Leelanau News and Events

Donations Sought To Offset Sleeping Bear Dunes Revenue Loss, Visitors Encouraged To Be Good Stewards

By Art Bukowski | Oct. 24, 2025

A nonprofit that’s long worked to support Sleeping Bear Dunes National Lakeshore hopes to offset at least some of a massive revenue loss at the park.

Friends of Sleeping Bear Dunes has partnered with the lakeshore for various initiatives for about 30 years. They’ve helped clean, organize, interpret, lead hikes, improve accessibility and much more throughout the 70,000-plus acre park.

Now, as the federal government shutdown drags to record lengths, they’re hoping to replace at least some of the money that’s being lost as droves of people visit the park for free because no workers are there to collect fees.

“Typically, the park welcomes around 100,000 visitors in October. With no entrance fees being collected during the shutdown, the park is losing hundreds of thousands of dollars – funds that would normally support the Lakeshore’s 2026 project budget,” the organization wrote in a Facebook post this week. “This pause in revenue puts future operations at risk.”

FOSB is asking people who use (or just love) the park to donate the value of an entrance fee ($25 for a single vehicle). While they don’t expect to close the huge gap with these donations, some money is better than no money – and it’s also allowing people to take action in a stressful time.

“For one thing, this donation page is allowing people to feel like they're doing something. Because I keep hearing that from people. They’re like, ‘What can we do?’” FOSB Executive Director Laura Ann Johnson tells The Ticker. “Donating the cost of an entrance fee is allowing people to feel like they’re being part of something and being helpful.”

Some of the money will go towards current assistance, Johnson says, including rental fees for port-a-johns at the dune climb. The rest will be given to the park to support programming and other critical operations going forward. 

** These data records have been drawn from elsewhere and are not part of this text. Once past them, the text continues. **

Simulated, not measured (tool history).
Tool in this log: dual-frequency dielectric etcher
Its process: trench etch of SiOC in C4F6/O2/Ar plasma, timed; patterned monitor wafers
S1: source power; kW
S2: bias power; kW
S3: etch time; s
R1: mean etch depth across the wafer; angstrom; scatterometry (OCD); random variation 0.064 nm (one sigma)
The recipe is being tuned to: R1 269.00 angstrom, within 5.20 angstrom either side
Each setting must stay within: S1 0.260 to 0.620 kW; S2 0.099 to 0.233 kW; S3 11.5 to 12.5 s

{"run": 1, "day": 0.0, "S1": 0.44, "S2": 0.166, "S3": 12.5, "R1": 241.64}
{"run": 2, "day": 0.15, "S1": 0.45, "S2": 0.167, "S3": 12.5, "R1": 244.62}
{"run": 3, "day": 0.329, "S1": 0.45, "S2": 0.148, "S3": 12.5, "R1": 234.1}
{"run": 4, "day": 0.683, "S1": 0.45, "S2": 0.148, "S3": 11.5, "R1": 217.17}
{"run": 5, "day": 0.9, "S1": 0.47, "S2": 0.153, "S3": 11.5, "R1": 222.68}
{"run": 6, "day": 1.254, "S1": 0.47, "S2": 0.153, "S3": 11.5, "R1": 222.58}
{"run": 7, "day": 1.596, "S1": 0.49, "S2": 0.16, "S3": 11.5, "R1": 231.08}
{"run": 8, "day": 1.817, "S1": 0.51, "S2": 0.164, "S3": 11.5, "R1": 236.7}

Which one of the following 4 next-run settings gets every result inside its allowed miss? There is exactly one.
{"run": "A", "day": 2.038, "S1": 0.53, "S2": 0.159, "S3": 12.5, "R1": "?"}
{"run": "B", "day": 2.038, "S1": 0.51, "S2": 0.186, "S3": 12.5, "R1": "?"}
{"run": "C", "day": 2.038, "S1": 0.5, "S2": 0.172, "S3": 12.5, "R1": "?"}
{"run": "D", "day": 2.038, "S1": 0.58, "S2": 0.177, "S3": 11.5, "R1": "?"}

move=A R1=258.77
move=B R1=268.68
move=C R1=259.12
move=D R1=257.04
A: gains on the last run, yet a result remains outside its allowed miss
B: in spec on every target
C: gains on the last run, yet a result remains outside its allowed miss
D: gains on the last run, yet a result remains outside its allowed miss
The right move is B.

Johnson doesn’t know for sure which programs or services would be or are on the chopping block due to lost revenue, but educational programs and other things above and beyond essential park operations and services are likely at risk.

“The first things to go are educational components,” she says. “Things like interpretive programs that happen at campgrounds…updating signage, all those educational (aspects).”

Johnson says the park could also see impacts to or lose its PSAR (Preventative Search and Rescue) program, in which a ranger supervises volunteers stationed at high-traffic areas like the dune overlook who warn visitors about the risks of getting in situations that will require actual search and resuce efforts. 

Sleeping Bear Superintendent Scott Tucker, who is furloughed, declined to comment when contacted by The Ticker.

Aside from raising money, FOSB is trying to help the park in any way it can during the shutdown. Right now, Johnson says, less than 20 of the park’s roughly 100 staffers are working. Current workers include law enforcement, select campground staff and a skeleton crew of maintenance staff who are working to winterize items throughout the park.

FOSB volunteers are somewhat limited in what they can do without supervision, but they have been out cleaning up and clearing trails, removing hazards and picking up trash, among other activities.

On that note, those who use the park during the shutdown should be extra mindful and look to leave no trace now more than ever, Johnson says. If everyone chips in by picking up a few pieces of trash, it will go a long way.

“You can also be good stewards….because it’s little things like that are going to add up,” she says.